Slice it and dice it any way you want, but Temple’s 27-20 overtime loss to Navy came down to one play of one series.
Getting a first-and-goal at the 5 in the last minute of regulation, the logical move for a quarterback who has been hurried the entire day and an offense that can’t get yards on the ground is to roll the quarterback out and try to find a moving receiver target in the end zone.
What did Temple do instead?
Run straight into the teeth of the Navy defense for one yard to set up a second and goal at the 4. A lousy, lousy first down play call considering the personnel available. It wasn’t the only lousy play call. You have a former high school quarterback on your roster (Trey Blair) and you call a reverse pass for someone who never threw a pass in a game before (Amad Anderson)? Lousy call. How about a halfback pass using Blair instead? You have a proven pass-catching tight end (David Martin-Robinson) and you call a key third-down pass to the other tight end who caught only one ball all year? Don’t be surprised when he drops it. Lousy call. Incredibly bad roster awareness. Good coaches scheme to the individual talents of their players and it’s painfully obvious Temple doesn’t have enough good coaches or, worse, they don’t know what their players are capable of doing.
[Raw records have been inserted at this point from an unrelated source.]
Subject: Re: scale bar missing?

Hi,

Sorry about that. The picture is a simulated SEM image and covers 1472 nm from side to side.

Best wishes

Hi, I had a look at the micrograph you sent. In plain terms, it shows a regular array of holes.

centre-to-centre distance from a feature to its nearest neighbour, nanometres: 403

Now back to the most important play call of the day. Not scoring a touchdown on first-and-goal at the 5 is letting down every single kid on the team.
Talk all you want about the subsequent plays in the series, but a fake to the running back on the FIRST play, not the second one, and rolling the pocket could have bought quarterback E.J. Warner the time he needed to find someone–anyone–open in the end zone. No matter how many backup offensive linemen you might have on the field, any self-respecting offensive coordinator has to find a play to scheme a touchdown on a first-and-goal at the 5. Even if he doesn’t find someone, getting Navy on a hold in the end zone is a better outcome than a 1-yard gain up the middle.
Run on first down and the defense assumes that you’ve got to pass on the next two and adjusts the defense to suit that reality.
The difference there is the difference between winning and losing. Or Temple being up by 24-20 against a triple-option team that had to to the length of the field for the game-winner with a backup quarterback.
Chalk it up as another lesson for an offensive coaching staff that really should have the experience under their belts to not make the same mistakes they’ve been making at other places.
Stan Drayton when he gets better from this recent sickness will have a lot of difficult decisions to make this offseason and one of them should be to go in a new direction in the way of coaching staff leadership on the offensive side of the football.
Danny Langsdorf has come up microscopically small not only Saturday but the entirety of this season and it’s painfully obvious new leadership is needed on that side of the ball.
That said, the other two areas of the team–special teams and defense–contributed to Temple’s loss.
Temple’s offensive woes mean you can’t muff a punt that leads to a Navy touchdown. Defensively, in overtime, Temple has to be aware that there is literally no chance that a backup quarterback that had not completed a pass all game would complete one to beat Temple.
Temple’s defense had to be aware enough to sell out to stop the run from the 25 in overtime, kick the field goal and win the game.
For all of the apologists who say this is a moral victory (none exist in my mind), just remember that a local FCS staff with an entire team of FCS players was able to hold Navy to seven points this season.
If our local FBS team with the luxury of having FBS players was able to do the same, we’d be writing about a 20-7 Temple win today.
Whatever decent effort the players gave yesterday should have resulted in a win. They can mostly thank their coaches that it did not. Stan Drayton is the CEO and, even though he was home watching on TV, he is responsible for repairing this mess.